NAB chief executive Cameron Clyne today said he would not characterise the major lender as a ‘mortgage bank’ when compared with its peers.
Speaking at a press conference in Sydney today, Mr Clyne said it was NAB’s duty to ensure credit flows continue to support economic growth.
“As to whether we are viewed as a mortgage bank, we are delighted to have had 17 consecutive quarters of above-system mortgage growth,” Mr Clyne said.
“But I think you will find that our peers have about $100 billion more in mortgages on their books than we do, so I’m not quite sure we would be entirely characterised as a mortgage bank.”
Mortgages account for 59 per cent of the bank’s $412 billion lending portfolio.
NAB’s half-yearly profit results, released today, show the highest cash earnings figure in the bank’s history, at 8.5 per cent.
Home lending increased by $11.3 billion, or 3.9 per cent, in the six months to March 31.

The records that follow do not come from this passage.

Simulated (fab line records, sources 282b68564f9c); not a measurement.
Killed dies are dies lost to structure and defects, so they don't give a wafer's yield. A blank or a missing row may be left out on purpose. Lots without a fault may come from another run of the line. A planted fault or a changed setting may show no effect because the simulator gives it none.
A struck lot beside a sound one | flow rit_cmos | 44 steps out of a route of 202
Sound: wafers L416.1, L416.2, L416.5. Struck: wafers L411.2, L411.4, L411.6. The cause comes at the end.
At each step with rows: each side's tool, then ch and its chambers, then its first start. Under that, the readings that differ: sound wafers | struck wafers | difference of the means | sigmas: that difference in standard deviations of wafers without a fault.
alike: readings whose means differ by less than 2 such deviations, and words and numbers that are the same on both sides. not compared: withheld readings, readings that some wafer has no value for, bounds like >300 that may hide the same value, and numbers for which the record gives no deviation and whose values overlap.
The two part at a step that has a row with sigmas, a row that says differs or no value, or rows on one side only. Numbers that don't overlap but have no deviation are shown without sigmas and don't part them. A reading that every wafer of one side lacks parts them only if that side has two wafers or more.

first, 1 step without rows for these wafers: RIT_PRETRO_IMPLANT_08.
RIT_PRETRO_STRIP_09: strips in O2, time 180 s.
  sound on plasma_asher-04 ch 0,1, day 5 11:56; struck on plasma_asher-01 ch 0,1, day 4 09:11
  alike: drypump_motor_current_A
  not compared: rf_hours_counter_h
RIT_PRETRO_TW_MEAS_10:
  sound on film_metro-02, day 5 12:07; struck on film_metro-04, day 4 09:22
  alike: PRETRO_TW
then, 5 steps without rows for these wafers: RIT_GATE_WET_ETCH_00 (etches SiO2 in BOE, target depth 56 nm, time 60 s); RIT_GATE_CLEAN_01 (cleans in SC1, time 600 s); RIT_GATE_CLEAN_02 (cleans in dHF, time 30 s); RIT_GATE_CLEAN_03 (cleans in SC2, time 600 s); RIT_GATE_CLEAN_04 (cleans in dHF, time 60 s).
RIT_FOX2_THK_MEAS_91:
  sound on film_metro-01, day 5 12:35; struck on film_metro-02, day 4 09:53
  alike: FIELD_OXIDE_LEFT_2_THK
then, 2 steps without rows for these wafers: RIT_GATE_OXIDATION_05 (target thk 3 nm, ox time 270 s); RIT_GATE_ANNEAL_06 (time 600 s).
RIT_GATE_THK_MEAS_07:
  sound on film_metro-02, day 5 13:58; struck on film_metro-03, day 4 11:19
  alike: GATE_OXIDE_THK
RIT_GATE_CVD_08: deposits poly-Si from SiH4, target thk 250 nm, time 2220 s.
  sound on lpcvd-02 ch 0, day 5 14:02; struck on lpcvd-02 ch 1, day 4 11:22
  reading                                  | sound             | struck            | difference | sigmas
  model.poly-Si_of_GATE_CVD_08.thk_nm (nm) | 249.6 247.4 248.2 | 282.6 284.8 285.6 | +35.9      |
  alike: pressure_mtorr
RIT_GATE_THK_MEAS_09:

Excluding foreign exchange, the increase was $8.6 billion, or 3 per cent, mainly due to a $6.7 billion increase in Australian mortgages, a $1.6 billion increase in UK mortgages and an increase of $0.3 billion in NZ mortgages.
“The mortgage market has tightened up but there is not a significant gap now,” Mr Clyne said.
“There is obviously one bank that has priced a little higher but fundamentally the gap is somewhat closed.
“We are obviously still the lowest of the majors but I think it is very competitive.”